In the News
August is a busy time in general aviation so I suppose it’s not surprising that it is also a time of many accidents. However, the amount of small planes in the news this past week has seemed excessive. These three stories made the international press: the first resulted in five fatalities and thankfully the other two only in minor injuries. I’ll be watching for the accident reports on all of them.
17 August, England: The mid-air collision in Warwickshire has garnered the most attention. A Cessna twin on final appears to have flown directly into a home-built two-seater light aircraft, which disintegrated on the spot. The twin-engine appears to have limped on a bit before crashing into a field about a mile away. The four occupants of the twin and the pilot of the light aircraft were fatally injured. Both pilots were very experienced and were in contact with air traffic control. Both aircraft were coming in to land at Coventry Airport when the crash happened so it would seem the radio transcripts could shed some light on the accident.
AAIB Press Statement
17 August, Germany: A couple flying a single engine plane clipped high-tension power lines on take-off from Kempten-Durach and ended up hanging upside down in the plane, some 20 metres above the ground, for two hours before they were able to be rescued. The rescue team brought a hydraulic lift to remove the pilot and his wife from the aircraft before using a car crane to lift the plane out of the wires. Preliminary reports are pointing towards pilot error.

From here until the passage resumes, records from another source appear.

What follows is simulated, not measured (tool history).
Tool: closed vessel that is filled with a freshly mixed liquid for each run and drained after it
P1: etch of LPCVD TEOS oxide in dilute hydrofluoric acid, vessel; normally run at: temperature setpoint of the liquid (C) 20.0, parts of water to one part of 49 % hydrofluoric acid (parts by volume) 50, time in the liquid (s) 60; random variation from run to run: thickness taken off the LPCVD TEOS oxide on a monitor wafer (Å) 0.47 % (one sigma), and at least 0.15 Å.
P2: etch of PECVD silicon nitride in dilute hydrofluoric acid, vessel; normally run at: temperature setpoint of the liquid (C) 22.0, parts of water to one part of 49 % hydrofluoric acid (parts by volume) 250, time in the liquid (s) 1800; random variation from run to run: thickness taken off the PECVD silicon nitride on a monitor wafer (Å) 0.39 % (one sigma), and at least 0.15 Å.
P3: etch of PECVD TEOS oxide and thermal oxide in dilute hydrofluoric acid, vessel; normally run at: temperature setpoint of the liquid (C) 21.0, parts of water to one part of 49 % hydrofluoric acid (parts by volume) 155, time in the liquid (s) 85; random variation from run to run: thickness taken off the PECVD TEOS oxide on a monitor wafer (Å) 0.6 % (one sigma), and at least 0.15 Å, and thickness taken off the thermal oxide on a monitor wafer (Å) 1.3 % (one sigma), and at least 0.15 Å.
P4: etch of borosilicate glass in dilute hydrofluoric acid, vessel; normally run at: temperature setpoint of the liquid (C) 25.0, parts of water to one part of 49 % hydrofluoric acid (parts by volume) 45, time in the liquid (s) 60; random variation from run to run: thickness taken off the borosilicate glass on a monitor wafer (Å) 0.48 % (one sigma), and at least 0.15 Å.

As it happens, this is an airfield I know well, as it is local to my cousin’s Bavarian farm. I only have one photograph that shows the power lines:
I recommend watching the Liveleak video of this, just for the incredible view of the plane dangling upside down. It put shivers up my spine.
Welt Online (German news)
Liveleak with video
19 August, Japan: A Cessna crashed into a city street in Yao, a suburb of Osaka, crumpling the plane into a scary looking piece of metal. The two occupants sustained only light injuries and no one on the ground was injured. The plane had taken off from the local airfield and then, according to news reports, the pilot stated his intention to turn back due to engine trouble. Apparently, fuel to the engine stopped when the pilot made a turn although there was plenty in the tanks.
Looking at the photograph, it’s amazing the amount of damage the plane sustained without causing any major injuries to either the occupants or pedestrians.
Something in the air? Ironically, we’ve had three small-plane accidents right here in Utah in the past several weeks, plus another involving four Utahns in a foreign port. I’ve been asking myself if I would fly in a small airplane even if I had the chance, which I don’t!